Merging Solr with Redis

Solr indexing involves huge costs. Therefore, handling of real-time data is expensive. Every time a new piece of information comes into the system, it has to be indexed to be available for search. Another way of handling this is to break the Solr index into two parts, stable and unstable. The stable part of the index is contained inside Solr, while the unstable part can be handled by a plugin by extracting information from Redis. The unstable part of the index, which is now inside Redis, can handle real-time additions and deletions through an external script, which is reflected in the search results.

Redis is an advanced key value store that can be used to store documents containing keys and values in the memory. It offers advantages over Memcache, as it syncs the data onto disk and provides replication and clustering facilities. In addition to the storage of normal key values, it provides facilities to store data structures such as strings, hashes, lists, sets, and sorted sets. It also has a publisher-subscriber functionality built into the server.

In an advertising system, the Solr index can be used for searches based on the keyword, placement, and user profile or behavioral information. The data inside Redis can be used for filtering and sorting and contains the following information:

Status of the ad, whether active or not
Ad price and rank, which affects the CTR
Ad contents, such as image path, link, or text to be displayed

The data inside Redis can be small or large depending on the type of advertisements. If an advertisement contains large images and text, it can bloat. However, since this data is outside Solr, it would not affect the search performance.

Since, we are creating a plugin for sorting and filtering using Redis, we need to decide where to place it. Solr provides two entry points for a plugin, ResponseWriter and SearchComponent.

ResponseWriter: This class is used for sending responses and is unsuitable for filtering and sorting of data.
SearchComponent: This class is easy to implement and configure and contains a QueryComponent class that can be easily modified. The QueryComponent class is the base for default searching.

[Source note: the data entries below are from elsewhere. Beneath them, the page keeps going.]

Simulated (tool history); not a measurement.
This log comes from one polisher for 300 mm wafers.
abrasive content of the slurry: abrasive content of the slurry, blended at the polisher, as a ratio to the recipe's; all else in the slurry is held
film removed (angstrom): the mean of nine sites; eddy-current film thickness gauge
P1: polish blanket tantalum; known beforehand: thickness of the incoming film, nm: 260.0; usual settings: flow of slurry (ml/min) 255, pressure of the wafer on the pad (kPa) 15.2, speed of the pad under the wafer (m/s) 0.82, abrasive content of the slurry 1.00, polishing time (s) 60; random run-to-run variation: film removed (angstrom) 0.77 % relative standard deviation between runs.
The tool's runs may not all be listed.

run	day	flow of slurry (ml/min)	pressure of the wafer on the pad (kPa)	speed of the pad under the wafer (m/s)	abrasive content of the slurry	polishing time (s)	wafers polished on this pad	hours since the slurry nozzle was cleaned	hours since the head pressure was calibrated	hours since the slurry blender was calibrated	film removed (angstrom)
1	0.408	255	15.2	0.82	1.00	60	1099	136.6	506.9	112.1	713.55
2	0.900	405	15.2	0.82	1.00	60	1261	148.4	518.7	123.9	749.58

We have learnt in , Solr Internals and Custom Queries how to write a query parser plugin. We first create a RedisQParserPlugin class, which extends the QParserPlugin class, and then override the createParser function:

public class RedisQParserPlugin extends QParserPlugin {    @Override   public QParser createParser       (String qstr, SolrParams localParams, SolrParams params, SolrQueryRequest req) {     return new QParser(qstr, localParams, params, req) {       @Override       public Query parse() throws SyntaxError {         logger.info("Redis Post-filter invoked");         return new RedisPostFilter();       }     };   } }

Inside the parse function, we are calling RedisPostFilter, which does all the hard work.

The PostFilter interface provides a mechanism for filtering documents after they have already gone through the main query and other filters.

The RedisPostFilter class extends the ExtendedQueryBase class and implements the PostFilter interface. The APIs for PostFilter and ExtendedQueryBase can be accessed from the following URLs:

Let us also go through the code for the PostFilter:

public RedisPostFilter() {     setCache(false);     Jedis redisClient = new Jedis("localhost", 6379);

In the constructor, we have disabled caching and are connecting to the Redis server on localhost port 6379. The post filter over here just filters the ads on the basis of their status, as active (online) or inactive (offline):

      redisClient.select(1);       onlineAds = redisClient.smembers("myList");       this.adsList = new HashSet<BytesRef>(onlineAds.size());       for (String ad : onlineAds) {         this.adsList.add(new BytesRef(ad.getBytes()));       }

After connecting to the Redis server, we select a table (or index in terms of Redis) and get a list of all online ads from the Redis server. The same is added to the adsList set in the object.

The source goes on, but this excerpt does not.